|A.K.A.||Timothy John Winton|
|Is||Writer Screenwriter Novelist Children's writer|
|Type||Film, Television, Stage and Radio Literature|
|Birth||4 August 1960, Perth, Australia|
Timothy John Winton (born 4 August 1960) is an Australian writer of novels, children's books, non-fiction books, and short stories. In 1997 he was named a Living Treasure by the National Trust, and has won the Miles Franklin Award four times.
Tim Winton was born in Subiaco, Western Australia and grew up in Karrinyup, at that time an outer northern suburb of Perth, Western Australia. He moved with his family at the age of 12 to the regional city of Albany.
Winton has been named a Living Treasure by the National Trust and awarded the Centenary Medal for service to literature and the community. He is patron of the Tim Winton Award for Young Writers sponsored by the City of Subiaco, Western Australia.
He has lived in Italy, France, Ireland and Greece but currently lives in Western Australia again. Winton met his wife Denise when they were children at school. When he was 18 and recovering from a car accident, they reconnected as she was a student nurse. They married when he was 21 and she was 20. They have three children together. They live on the coast north of Perth.
His younger brother, Andrew Winton, is a musician and a high school chaplain. His younger sister is Sharyn O'Neill, who in 2007 assumed the position of Director General of the WA Education Department.
As his fame has increased Winton has guarded his and his family's privacy. He rarely speaks in public yet he is known as "an affable, plain-speaking man of unaffected intelligence and deep emotions."

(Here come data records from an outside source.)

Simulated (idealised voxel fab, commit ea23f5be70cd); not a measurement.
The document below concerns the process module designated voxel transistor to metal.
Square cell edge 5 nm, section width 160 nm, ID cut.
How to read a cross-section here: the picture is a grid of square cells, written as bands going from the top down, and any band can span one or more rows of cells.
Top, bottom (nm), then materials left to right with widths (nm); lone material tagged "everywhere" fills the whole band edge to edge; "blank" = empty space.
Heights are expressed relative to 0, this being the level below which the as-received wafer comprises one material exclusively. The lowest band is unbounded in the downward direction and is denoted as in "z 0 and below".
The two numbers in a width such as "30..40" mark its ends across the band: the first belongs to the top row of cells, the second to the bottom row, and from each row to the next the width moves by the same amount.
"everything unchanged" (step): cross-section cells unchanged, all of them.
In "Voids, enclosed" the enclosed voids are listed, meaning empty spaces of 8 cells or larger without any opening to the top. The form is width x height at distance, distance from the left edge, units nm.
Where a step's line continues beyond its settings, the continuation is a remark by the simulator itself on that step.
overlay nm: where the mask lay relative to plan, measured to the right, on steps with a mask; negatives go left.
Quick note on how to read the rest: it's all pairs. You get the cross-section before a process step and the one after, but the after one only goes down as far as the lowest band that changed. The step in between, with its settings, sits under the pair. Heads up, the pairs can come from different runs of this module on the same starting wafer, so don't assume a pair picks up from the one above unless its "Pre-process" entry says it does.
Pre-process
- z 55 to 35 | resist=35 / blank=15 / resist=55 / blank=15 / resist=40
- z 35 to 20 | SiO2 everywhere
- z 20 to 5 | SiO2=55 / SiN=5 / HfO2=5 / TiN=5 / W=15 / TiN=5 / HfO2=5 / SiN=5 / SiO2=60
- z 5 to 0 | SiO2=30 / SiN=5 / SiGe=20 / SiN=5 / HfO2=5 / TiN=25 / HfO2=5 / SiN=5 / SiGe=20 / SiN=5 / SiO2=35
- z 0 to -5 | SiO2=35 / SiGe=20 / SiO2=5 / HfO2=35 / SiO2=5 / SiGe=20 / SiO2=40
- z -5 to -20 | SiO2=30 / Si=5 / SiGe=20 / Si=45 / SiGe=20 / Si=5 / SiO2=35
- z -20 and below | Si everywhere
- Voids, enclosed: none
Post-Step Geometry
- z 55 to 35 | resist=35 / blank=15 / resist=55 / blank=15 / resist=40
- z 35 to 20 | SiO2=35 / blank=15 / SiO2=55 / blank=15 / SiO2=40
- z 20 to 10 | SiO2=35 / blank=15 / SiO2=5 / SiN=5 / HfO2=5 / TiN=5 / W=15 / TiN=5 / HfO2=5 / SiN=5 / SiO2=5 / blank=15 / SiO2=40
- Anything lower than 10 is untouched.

Whilst at Curtin University of Technology, Winton wrote his first novel, An Open Swimmer, which won The Australian/Vogel Literary Award in 1981, launching his writing career. He has stated that he wrote "the best part of three books while at university". His second book, Shallows, won the Miles Franklin Award in 1984. It wasn't until Cloudstreet was published in 1991, however, that his writing career was properly established. He has continued to publish fiction, plays and non-fiction material.
The National Library of Australia holds the Papers of Tim Winton (unpublished 1980-1996), biographical cuttings and programs and related material collected by the National Library of Australia.
Reception and honours
In 1995, Winton’s The Riders was shortlisted for the Man Booker Prize for Fiction, as was his 2002 book, Dirt Music. Both are currently being adapted for film. He has won many other prizes, including the Miles Franklin Award a record four times: for Shallows (1984), Cloudstreet (1992), Dirt Music (2002) and Breath (2009). Cloudstreet regularly appears in lists of Australia's best-loved novels.
All his books are still in print and have been published in eighteen different languages. His work has also been successfully adapted for stage, screen and radio. On the publication of his novel, Dirt Music, he collaborated with broadcaster Lucky Oceans to produce a compilation CD, Dirt Music – Music for a Novel.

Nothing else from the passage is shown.